Lisa and Ray own two farms in the Beaudesert district growing parsley in the ground and in raised hydroponic media beds. As long-time growers, they have experienced the emotional rollercoaster ride that comes with drought, storms and flood and they have developed some fundamental risk management strategies to minimise potential damage.

“When flooding is predicted, a lot of the harvested (plant) stock is bought back to this farm and stored in the cold room,” explains Lisa. “Ray has been a great weather man for many years; I knew he was expecting a great wet this year because I got my first clothes dryer for Christmas.

“When he prepares the land for summer, he always hills up the media rows as high as he can go,” she added.

Lisa advises that the internet is a great farming tool. For Australian growers, she recommends the Bureau of Meteorology ( The Bureau’s weather services encompass a wide range of forecasts, warnings, current weather observations and information services to the general public, national and international shipping and aviation, the Department of Defence and other groups. A number of offices around the country issue forecast warnings and other weather information and maintain a 24-hour, seven days a week weather watch service.

“From this website, we watch the weather, and forecasts, the rainfall data, and the river heights. We can have no rain here, yet up on the range further down the Logan River they may have a downpour which we can expect to see in two days time with rising river levels.

“As growers you try to implement risk management strategies as much as possible but no matter how hard you work, the likelihood of being affected by floods, mini cyclones, hail, etc., is a reality at some time during your farming life. It is how you deal with the situation that matters most,” she said.

Risk management strategies
So what can growers learn from these events to prevent or minimise farm damage during bad weather and extreme weather events?

Weather monitoring
By monitoring the weather growers can prepare for bad weather by ‘battening down the hatches’. For floodwaters and violent storms, this means sandbagging flood prone infrastructure and securing all loose items so that they don’t become flying missiles or floating obstacles. During Cyclone Tracy that devastated Darwin on Christmas eve 1974, the coastal buildings suffered little damage compared to inland structures that were flattened by a wave of flying debris that multiplied the further the cyclone travelled inland.

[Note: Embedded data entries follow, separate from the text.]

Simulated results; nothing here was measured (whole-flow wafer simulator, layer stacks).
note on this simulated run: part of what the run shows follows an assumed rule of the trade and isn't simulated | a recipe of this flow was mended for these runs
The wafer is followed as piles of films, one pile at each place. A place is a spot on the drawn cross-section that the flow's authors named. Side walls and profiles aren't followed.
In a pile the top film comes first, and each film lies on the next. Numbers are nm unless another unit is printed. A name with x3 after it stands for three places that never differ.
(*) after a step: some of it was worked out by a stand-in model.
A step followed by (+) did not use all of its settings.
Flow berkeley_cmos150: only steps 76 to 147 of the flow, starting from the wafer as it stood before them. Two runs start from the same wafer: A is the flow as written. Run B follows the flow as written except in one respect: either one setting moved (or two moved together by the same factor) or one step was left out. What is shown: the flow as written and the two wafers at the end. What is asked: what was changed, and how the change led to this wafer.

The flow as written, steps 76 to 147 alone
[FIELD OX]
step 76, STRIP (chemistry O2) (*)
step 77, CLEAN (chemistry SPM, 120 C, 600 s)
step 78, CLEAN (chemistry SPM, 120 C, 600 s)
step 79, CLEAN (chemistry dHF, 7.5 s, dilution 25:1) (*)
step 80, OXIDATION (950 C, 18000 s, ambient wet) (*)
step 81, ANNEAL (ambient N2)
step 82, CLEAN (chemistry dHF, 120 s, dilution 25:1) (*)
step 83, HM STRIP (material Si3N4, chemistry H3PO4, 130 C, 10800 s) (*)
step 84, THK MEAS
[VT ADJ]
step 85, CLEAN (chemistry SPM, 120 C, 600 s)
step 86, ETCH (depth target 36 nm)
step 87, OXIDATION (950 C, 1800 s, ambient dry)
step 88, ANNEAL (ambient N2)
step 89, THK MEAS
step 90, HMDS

The weather bureau is also the first place growers should go before building new infrastructure to support hydroponic and greenhouse operations. The bureau offers detailed historical weather statistics for regions throughout Australia. However, violent storms and floods can and do occur anywhere and anytime in Australia, from the alpine regions of Tasmania to the tropical rainforests of northern Australia, and everywhere in between. Extreme weather events can also be unpredictable and arrive unexpectedly.

Building guidelines
Valuable information on building codes and local regulations can be obtained from your Shire Council. Greenhouse and system installation suppliers are also happy to supply technical information to back up the strength and integrity of their designs. More building guidelines can be found in the publications, Building a Greenhouse and Guidelines for the development of controlled environment horticulture, available from the NSW Department of Primary Industries ( Collectively, this information should give growers a clear understanding of what sort of infrastructure is required to withstand an extreme weather event in your region. Be sure to check the 100-year flood level.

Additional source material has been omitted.